Dollar holds gains as investors set their watches for jobs data (ooh, the tension mounts)

Markets counting down to big Jobs Friday (T-minus… to BIG Jobs)

Gold loses shine as Fed feelings lift dollar (blah blah blah…)

European stocks hemmed in with ECB minutes on deck (of course, there has to be a reason they’d be little changed; this one’s as good as any)

This is why the Stock Market’s complacency is about to end (tell me genius, do tell… )

Dow, S&P 500, bonds trade like a Fed rate hike isn’t cause to stress out (because it isn’t, Captain Obvious)

And that is just the MSM; factor in the opinion and propaganda from the blogosphere and the gold bug cult “community” and it’s no wonder people get confused.  I get email from very decent and intelligent people asking what I think is going on, what is going to happen.  It is obvious that the disparity of opinions (much of it stated confidently as virtual fact) flying around out there has people flummoxed (hey, that’s a word I’ve never written before, ever in my life).

But there is no ‘IS’.  There are only probabilities.  A good bit of the crap in the MSM and from the lesser lights in the blogging ecosystem speaks in definite terms because it is either trying to get eyeballs or it is pitching its dogma to its own gain.  On any given day it seems like a majority of the financial complex is hanging an ad in its window saying “come consume what I have to offer!  I’m right and here’s why…” and then the story changes for the MSM as it simply hangs new ads in its window the next day; and as for the lesser touts?

Why, they simply start reporting the news, as in… Thought bubble:  ‘Shit, I was wrong big time to be touting that trend even after it ended, but I need to figure out a spin…’ Stated publicly:  “Gold and Silver are in a correction and support looks to be in the…”
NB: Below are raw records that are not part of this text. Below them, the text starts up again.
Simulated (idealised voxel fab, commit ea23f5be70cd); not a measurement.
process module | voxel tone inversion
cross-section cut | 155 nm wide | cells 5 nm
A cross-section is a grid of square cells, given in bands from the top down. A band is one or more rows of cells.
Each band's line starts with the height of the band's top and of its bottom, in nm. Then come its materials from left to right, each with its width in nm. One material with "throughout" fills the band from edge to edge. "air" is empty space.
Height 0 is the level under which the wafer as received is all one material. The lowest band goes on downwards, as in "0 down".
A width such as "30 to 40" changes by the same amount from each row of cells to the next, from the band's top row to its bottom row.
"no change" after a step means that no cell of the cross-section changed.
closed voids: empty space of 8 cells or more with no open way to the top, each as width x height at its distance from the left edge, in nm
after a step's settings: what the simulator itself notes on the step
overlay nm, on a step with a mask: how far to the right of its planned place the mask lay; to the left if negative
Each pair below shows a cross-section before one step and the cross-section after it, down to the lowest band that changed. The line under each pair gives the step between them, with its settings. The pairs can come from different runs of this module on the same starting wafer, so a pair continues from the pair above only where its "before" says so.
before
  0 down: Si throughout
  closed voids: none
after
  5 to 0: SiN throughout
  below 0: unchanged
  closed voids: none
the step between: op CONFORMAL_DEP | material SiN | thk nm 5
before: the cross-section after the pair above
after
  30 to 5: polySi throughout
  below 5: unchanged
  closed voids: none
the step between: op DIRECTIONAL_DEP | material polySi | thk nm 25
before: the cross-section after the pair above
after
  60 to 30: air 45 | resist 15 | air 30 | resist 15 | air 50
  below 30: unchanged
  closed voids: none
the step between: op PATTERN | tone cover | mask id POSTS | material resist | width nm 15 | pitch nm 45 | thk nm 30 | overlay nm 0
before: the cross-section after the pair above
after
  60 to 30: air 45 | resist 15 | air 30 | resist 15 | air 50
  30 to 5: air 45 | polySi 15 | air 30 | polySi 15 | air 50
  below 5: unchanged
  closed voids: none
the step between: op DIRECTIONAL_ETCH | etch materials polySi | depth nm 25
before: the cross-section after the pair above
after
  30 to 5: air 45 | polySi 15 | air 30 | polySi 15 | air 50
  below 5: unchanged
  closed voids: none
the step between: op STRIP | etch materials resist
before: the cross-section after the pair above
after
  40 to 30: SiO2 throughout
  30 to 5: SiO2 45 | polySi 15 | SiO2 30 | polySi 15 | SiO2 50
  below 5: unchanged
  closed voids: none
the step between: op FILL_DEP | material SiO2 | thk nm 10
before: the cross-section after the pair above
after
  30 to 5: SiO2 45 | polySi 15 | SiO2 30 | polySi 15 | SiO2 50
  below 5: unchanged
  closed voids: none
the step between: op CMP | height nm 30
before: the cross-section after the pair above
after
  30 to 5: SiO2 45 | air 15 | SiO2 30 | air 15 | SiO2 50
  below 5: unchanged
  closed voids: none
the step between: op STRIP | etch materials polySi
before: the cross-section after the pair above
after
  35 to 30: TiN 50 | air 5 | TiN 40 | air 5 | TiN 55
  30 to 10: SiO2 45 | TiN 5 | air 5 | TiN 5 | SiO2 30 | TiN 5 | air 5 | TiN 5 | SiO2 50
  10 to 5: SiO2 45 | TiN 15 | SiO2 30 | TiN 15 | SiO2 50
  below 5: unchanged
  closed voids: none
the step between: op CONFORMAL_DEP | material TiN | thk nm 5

So tomorrow is “big Jobs” Friday.  Whoop de doo!  The Semiconductor Equipment sector gave its signal so many months ago.  Some people fought me on this, either knowingly (you know who you are) or from an expert’s perch, unknowingly.  Also, Brexit did not end the world, Europe is talking about tapering QE and things have held up just fine.

Now it’s “big Jobs” week.  The ultimate lagging data point will be reported tomorrow and if it goes over 200K (experts are forecasting 169k) there will be a cacophonous uproar.  But we will not be surprised because we had early, forward looking data months ago (which has already manifested in a big jobs recovery over the last few months).

I guess all I am saying is will you please tune down the cacophony?  It is unhealthy.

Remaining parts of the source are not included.